MECHANICSBURG, Pa. – Every once in a while, specifically on long, cross-country road trips or a late race night that bled into early morning, Katelyn Larson would peek over her husband’s shoulder, wanting to know what’s keeping him so occupied on his phone.
“Who the heck are you texting?’” Katelyn would ask.
“Lance,” Kyle Larson would, more often than not, respond. “Lance Dewease.”
“Oh, you guys talk?”
“Yeah, we actually talk a lot.”
The Larsons are typically the center of attention wherever they travel, but at the track, they diverge. Katelyn charges the Larson merchandise trailer, while Kyle electrifies with his gung-ho driving style.
They are, in their own unique ways, wildly popular and well documented.

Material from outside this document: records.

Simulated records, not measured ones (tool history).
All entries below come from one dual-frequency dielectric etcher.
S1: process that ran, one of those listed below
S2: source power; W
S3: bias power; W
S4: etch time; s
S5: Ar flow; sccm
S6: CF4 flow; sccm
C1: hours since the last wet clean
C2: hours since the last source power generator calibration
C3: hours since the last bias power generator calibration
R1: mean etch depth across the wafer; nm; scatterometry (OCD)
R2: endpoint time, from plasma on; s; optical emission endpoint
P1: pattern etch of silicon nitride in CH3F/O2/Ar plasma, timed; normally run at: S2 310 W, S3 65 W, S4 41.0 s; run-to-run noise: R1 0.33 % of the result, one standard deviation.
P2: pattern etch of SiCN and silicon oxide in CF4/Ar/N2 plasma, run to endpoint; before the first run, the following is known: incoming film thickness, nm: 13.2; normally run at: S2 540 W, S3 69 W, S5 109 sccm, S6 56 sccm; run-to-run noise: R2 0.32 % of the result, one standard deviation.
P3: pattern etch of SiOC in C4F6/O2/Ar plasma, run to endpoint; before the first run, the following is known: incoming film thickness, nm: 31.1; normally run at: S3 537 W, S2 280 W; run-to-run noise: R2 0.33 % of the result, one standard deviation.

But this Larson-Dewease relationship flies under racing’s broad radar, and even piqued Katelyn’s curiosity, simply because she’s not around to see it.
One is a 54-year-old, all-time sprint car great in Pennsylvania who’s made a living with his bottom-feeding, slick-track mastery. The other is a 27-year-old Californian who mesmerizes along the fence.
They seem to be polar opposites, yet Dewease and Larson are good friends and texting buddies, brought together by their racing aptitude and what actually bonded them to begin with: golf.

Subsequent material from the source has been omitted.